The change in wind and ocean circulation alters weather patterns worldwide, with some regions experiencing drought while others experience flooding. The Southern Hemisphere is the most affected. Storm activity increases in some locations. Atlantic basin hurricane activity decreases during El Niño events and increases during La Niña events. (A hurricane is a potentially deadly tropical storm with high winds, abundant rain, and high seas.)

The North Atlantic Oscillation (NAO) is much weaker than an ENSO, although the patterns are similar. This climate pattern mostly affects Europe. The NAO oscillates between a low--pressure cell over Iceland and a high--pressure cell over the mid--Atlantic Azores Islands. At high NAO, storm tracks are shifted northward into northwestern Europe so that northern Europe is warm and wet, and Mediterranean Europe is dry. At low NAO, storm tracks are shifted southward into the Mediterranean region. Over the past 30 years, the NAO has become more intense, perhaps due to global temperature increases or natural variability.
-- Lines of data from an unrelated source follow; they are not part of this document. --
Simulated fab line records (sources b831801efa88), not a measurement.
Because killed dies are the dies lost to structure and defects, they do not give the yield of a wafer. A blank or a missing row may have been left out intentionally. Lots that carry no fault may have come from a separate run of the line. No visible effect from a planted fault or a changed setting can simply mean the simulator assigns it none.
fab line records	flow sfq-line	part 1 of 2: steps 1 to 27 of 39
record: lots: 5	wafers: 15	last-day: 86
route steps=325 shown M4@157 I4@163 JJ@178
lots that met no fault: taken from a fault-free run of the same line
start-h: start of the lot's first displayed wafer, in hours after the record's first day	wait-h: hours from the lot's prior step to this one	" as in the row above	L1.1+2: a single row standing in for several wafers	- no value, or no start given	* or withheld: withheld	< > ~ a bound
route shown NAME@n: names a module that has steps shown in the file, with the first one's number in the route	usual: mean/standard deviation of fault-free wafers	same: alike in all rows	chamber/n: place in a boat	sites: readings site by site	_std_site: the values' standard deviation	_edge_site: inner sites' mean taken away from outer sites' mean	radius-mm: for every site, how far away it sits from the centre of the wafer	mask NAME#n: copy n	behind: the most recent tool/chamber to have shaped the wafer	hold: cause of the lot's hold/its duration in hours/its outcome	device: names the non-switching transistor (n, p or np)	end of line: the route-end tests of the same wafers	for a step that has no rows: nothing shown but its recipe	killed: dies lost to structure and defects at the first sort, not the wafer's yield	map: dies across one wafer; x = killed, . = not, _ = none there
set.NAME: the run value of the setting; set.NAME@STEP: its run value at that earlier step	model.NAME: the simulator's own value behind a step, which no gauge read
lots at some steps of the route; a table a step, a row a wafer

Pacific climate oscillations also include the Pacific Decadal Oscil--lation (PDO), with has a 23-year pattern, and the Interdecadal Pacific Oscillation (IPO), which has a 15- to 30- year cycle. Oscillations in the Atlantic include the Atlantic Multidecadal Oscillation (AMO).

WRAP-UP

Natural processes alter Earth's climate on various time scales. Climate can be altered by singular events, such as volcanic eruptions and asteroid impacts. Climate can be altered by short-lived variations in atmosphere-ocean interactions, such as ENSO and NAO, that act on cycles of several years. Milankovitch cycles, which involve the relationship between the Earth's wobble, its tilt, and orbital position relative to the Sun, take place over tens of thousands of years. Large or rapid changes in climate can cause the extinction of species, sometimes even on a mass scale. After a mass extinction, the Earth's ecosystems are very different from the way they were before.